# Force Dryer: Double K vs Chris Christensen vs Others??



## timberdoodle

I was just getting ready to start searching old threads on this topic, I'm in the market for a dryer as well.


----------



## CarolinaCasey

Had the Double K..... Now have the K9iii. Oh my GOSH. It is life changing! I know that sounds ridiculous, but it is. The dryer time? Cut in half. The power? Enough to blow paint off your wall. ? amazing!! If you can't splurge for the k9iii, the k9ii and k9mini are still more powerful than my old Challengair Double K. 


Sent from Petguide.com Free App


----------



## Kmullen

I have a cool dryer and I liked it until... I used my friend's k9III. Well worth the extra money. Now it is on my must-have list.


----------



## timberdoodle

From what little I was able to research just now, it looks like the K9III is only 30-40$ more than the II. If you're already spending hundreds.. it doesn't seem like that much more to get the best. Any down side to getting the III instead of the II? I read a previous post on here about it using A LOT of power and it can trip your electrical circuits.


----------



## timberdoodle

There's a ton of info here: Groomers BBS: FORCE/HIGH VELOCITY DRYERS
on dryers..
Most of the people on here are professional groomers, grooming several dogs/day - might be something to keep in mind when reading the posts.


----------



## DanaRuns

CarolinaCasey said:


> Had the Double K..... Now have the K9iii. Oh my GOSH. It is life changing! I know that sounds ridiculous, but it is. The dryer time? Cut in half. The power? Enough to blow paint off your wall. ? amazing!! If you can't splurge for the k9iii, the k9ii and k9mini are still more powerful than my old Challengair Double K.
> 
> 
> Sent from Petguide.com Free App


I second that. The K9 III is amazing. Uses a lot of electricity, though, so if you're ever using it with a generator (like people do at dog shows), it can be an issue.


----------



## Mr. Bojangles

I was using a Double K Challengaire but then I kept reading on this forum how everyone loved the CoolDry. I bought the Cool Dry figuring it would be life changing. It wasn't. The Cool Dry now sits in the cabinet and all I use is the Double K. It seems more powerful to me and does a faster, better job drying my golden.


----------



## 1stGold13

Does anyone (besides my wife) think the k9III is overkill for one dog, routine grooming, no showing?


----------



## CarolinaCasey

1stGold13 said:


> Does anyone (besides my wife) think the k9III is overkill for one dog, routine grooming, no showing?

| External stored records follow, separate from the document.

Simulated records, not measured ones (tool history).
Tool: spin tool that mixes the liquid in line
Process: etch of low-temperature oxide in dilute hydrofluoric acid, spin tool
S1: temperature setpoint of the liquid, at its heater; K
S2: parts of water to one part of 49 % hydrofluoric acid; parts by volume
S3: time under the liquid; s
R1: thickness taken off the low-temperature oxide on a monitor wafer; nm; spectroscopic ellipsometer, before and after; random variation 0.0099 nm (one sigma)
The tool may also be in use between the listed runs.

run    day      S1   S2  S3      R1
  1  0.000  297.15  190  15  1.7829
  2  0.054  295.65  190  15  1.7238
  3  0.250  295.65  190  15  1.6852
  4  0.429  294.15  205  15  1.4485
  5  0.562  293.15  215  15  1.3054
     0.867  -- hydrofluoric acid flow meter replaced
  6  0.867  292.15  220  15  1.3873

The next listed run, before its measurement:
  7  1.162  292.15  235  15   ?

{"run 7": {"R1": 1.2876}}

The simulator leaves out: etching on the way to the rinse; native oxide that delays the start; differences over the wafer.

Yes. If you're not bathing and blowing out more than twice a month, it is overkill IMO. You can make do with the mini, which in all honesty is still very powerful and more affordable. I have been showing for several years and only now got my k9iii. 


Sent from Petguide.com Free App


----------



## goldenca

So, does anyone have a K9 mini? And any drawbacks? I just have one dog.


----------



## Nanoguy

My brother-in-law used an electric leaf blower on his chow chow Max and it worked great. He was one hairy dog too. Maybe something to consider as a much cheaper alternative to a $300 hair dryer.


----------



## lorraineruth33

Christensen dryers are AWESOME... I had a k9 but the Christensens have lasted me for years whereas the k9 blew after a year. They make fabulous dryers. I won't get anything else...and the pups are great.. Just a little less powerful, but not much...


----------



## Goldens&Friesians

I am a professional dog groomer. I have used Metro, Double K, K9II, and Cool Dry Extreme. Metro is so-so, but Double K is a waste of money. K9II and Cool Dry Extreme are both awesome. Downsides to K9II that causes Cool Dry Extreme to have the advantage in my opinion: VERY loud, Cool Dry is still loud, but K9 is crazy loud; K9II blows fuses all the time, have yet to blow a fuse with the Cool Dry. The Cool Dry Extreme is my most recent dryer purchase, I debated back and forth between that and a K9III, but decided to go with the Cool Dry since it is quieter. Glad I did, because it is every bit as powerful as a K9II, and I really don't think I need the power of a K9III anyway. (Most grooming dogs are small and the K9II is enough to blow them off the table so I don't think the poor small dogs would appreciate a K9III, lol!)


----------



## DevWind

THE Place I go has a a force dryer. Works pretty well. I love having the access to the equipment without having to purchase/store it.


----------